Student Performance Prediction Model Based on Course Description and Student Similarity

Tracking #: 779-1770

Flag : Review Received

Authors:

David Mäder

Maja Spahic-Bogdanovic

Hans Friedrich Witschel

Responsible editor:

Guest Editors Neuro-Symbolic AI and Conceptual Modeling 2024

Submission Type:

Article in Special Issue (note in cover letter)

Full PDF Version:

nai-paper-779.pdf

Supplementary Files:

nai-supplementary-779.zip

Cover Letter:

Special_Issue_on_Neuro_Symbolic_AI_and_Domain_Specific_Conceptual_Modelling

Approve Decision:

Approved

Previous Version:

Student Performance Prediction Model Based on Course Description and Student Similarity

Tags:

Reviewed

Decision:
Reject

Solicited Reviews:

Review #1 submitted on 21/Feb/2025

By Alessandro Oltramari
Review Details

Reviewer has chosen not to be Anonymous

Overall Impression: Weak

Content:
Technical Quality of the paper: Weak
Originality of the paper: Yes, but limited
Adequacy of the bibliography: Yes

Presentation:
Adequacy of the abstract: Yes
Introduction: background and motivation: Limited
Organization of the paper: Satisfactory
Level of English: Unsatisfactory
Overall presentation: Average

Detailed Comments:

Review of "Student Performance Prediction Model Based on Course Description and Student Similarity"

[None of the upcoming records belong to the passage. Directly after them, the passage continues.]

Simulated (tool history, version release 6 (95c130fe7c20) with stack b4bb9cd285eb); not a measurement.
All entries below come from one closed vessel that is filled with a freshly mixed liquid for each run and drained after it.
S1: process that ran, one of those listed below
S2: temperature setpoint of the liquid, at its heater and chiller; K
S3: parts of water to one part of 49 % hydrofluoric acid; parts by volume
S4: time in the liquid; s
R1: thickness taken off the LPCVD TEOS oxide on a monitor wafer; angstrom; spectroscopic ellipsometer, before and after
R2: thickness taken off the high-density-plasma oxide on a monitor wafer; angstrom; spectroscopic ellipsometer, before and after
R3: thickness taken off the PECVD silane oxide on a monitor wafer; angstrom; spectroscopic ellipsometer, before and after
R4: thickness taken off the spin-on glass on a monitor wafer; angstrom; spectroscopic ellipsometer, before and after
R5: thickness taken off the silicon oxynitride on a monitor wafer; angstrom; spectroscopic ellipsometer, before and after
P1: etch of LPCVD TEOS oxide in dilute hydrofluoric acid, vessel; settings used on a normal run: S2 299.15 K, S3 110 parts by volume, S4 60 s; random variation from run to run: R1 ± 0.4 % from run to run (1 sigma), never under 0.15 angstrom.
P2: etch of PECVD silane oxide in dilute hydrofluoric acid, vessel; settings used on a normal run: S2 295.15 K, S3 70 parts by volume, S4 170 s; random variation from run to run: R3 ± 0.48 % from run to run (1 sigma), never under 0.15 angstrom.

This paper presents a student performance prediction model that leverages course descriptions and student similarity metrics. While the study explores an interesting approach to forecasting academic outcomes, several key aspects require attention and improvement.

The authors utilize BERT for feature extraction, which, while effective, is no longer state-of-the-art for tasks requiring deep semantic understanding. Recent advancements in large language models could significantly enhance the system’s ability to capture nuanced relationships between course descriptions and student profiles. Given the rapid evolution of NLP models, replacing BERT with a more powerful and fine-tuned architecture could yield improved predictive performance.

The authors acknowledge that their dataset is both unbalanced and not extensive. These limitations are a fundamental reason for the model's suboptimal predictive performance. However, the discussion could be expanded to analyze in greater depth how this impacts generalization and whether alternative data augmentation or resampling techniques could mitigate these issues. A more detailed error analysis could further substantiate the connection between dataset limitations and model outcomes.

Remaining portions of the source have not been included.